Feature optimization - precision and recall

zarniak · June 24, 2019, 8:04pm

Hi,

i am doing simple feature optimization as in standard example like here https://hub.knime.com/knime/workflows/Examples/04_Analytics/01_Preprocessing/03_Perform_Feature_Selection*YfW-zcG7PCSWUPMR with slight adjustment because i am trying to maximize on recall - no problem with that.

While in loop optimizing feature as outcome (loop end node) i have only recall and feature names, but i want to see also precision to find reasonable equilibrium - which features to use to get best recall at given precision.

Do you know how to get additional data from scorer to be stored while doing loops and optimizing features? how the example should be modified to see recall - feature - precision at the end for make proper decision?

I would be grateful for some hints in this matter…

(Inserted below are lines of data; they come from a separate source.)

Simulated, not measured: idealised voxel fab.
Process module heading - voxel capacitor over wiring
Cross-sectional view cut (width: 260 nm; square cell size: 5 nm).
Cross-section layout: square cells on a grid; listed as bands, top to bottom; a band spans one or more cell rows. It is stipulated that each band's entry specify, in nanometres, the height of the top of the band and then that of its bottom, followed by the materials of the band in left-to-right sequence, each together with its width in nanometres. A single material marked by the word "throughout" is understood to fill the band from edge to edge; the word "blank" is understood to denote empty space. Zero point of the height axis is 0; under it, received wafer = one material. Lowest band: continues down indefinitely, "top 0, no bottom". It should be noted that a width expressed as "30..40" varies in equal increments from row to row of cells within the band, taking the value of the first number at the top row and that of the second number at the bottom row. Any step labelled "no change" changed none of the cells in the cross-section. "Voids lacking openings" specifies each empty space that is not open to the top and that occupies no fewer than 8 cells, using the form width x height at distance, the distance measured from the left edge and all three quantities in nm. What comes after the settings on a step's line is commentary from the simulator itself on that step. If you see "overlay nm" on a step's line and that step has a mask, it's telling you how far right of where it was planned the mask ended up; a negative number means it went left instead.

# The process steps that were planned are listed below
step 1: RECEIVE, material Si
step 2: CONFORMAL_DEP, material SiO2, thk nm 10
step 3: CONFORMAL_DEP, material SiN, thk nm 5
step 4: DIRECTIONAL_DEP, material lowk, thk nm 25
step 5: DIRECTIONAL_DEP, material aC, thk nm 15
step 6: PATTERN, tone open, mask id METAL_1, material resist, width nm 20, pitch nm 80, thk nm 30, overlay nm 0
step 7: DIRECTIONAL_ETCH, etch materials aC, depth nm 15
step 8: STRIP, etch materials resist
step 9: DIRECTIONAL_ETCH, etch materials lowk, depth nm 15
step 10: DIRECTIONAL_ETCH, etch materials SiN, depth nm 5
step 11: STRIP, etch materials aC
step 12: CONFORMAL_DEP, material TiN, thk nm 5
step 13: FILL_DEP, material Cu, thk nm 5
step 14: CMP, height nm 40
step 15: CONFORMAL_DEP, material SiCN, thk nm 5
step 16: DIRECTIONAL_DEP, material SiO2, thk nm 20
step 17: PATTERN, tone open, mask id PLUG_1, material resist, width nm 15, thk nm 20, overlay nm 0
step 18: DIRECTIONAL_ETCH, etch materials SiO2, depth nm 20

stelfrich · June 27, 2019, 9:27am

Hi @zarniak,

The Feature Selection Loop is limited to minimizing one parameter. To integrate precision in the feature selection, you will have to come up with a mathematical formulation of the optimization goal. Implement this with a Math Formula (Variable) node and feed this to the Feature Selection Loop End node. I would suggest to start with recall + precision and continue developing your formula from there.

Best,
Stefan

zarniak · June 30, 2019, 6:31pm

@stelfrich thanks for answer but i think i haven’t stated my problem clearly - i am optimizing recall (only one parameter) and this is my main target. but while looping feature selection i want to know how precision is behaving

low precision in my will trigger much workload later on and i need to come up with good compromise between recall and precision that’s why i want to know what is the levels of precision for given best feature mix while feature selection.

beginner · July 1, 2019, 6:08am

Isn’t that why stelfrich is right with his suggestion? You optimze directly for a good balance between recall and precision.

As a general comment, be wary of forward / backwards feature selection. First you always use cross-validation (with fixed seed) within the loop vs just 1 split and even then the method is questionable at best. It will often select irrelevant features.

stelfrich · July 3, 2019, 6:21am

Multi-objective optimization - Wikipedia is an interesting read on the topic, @zarniak.

system · January 1, 2020, 6:22pm

This topic was automatically closed 182 days after the last reply. New replies are no longer allowed.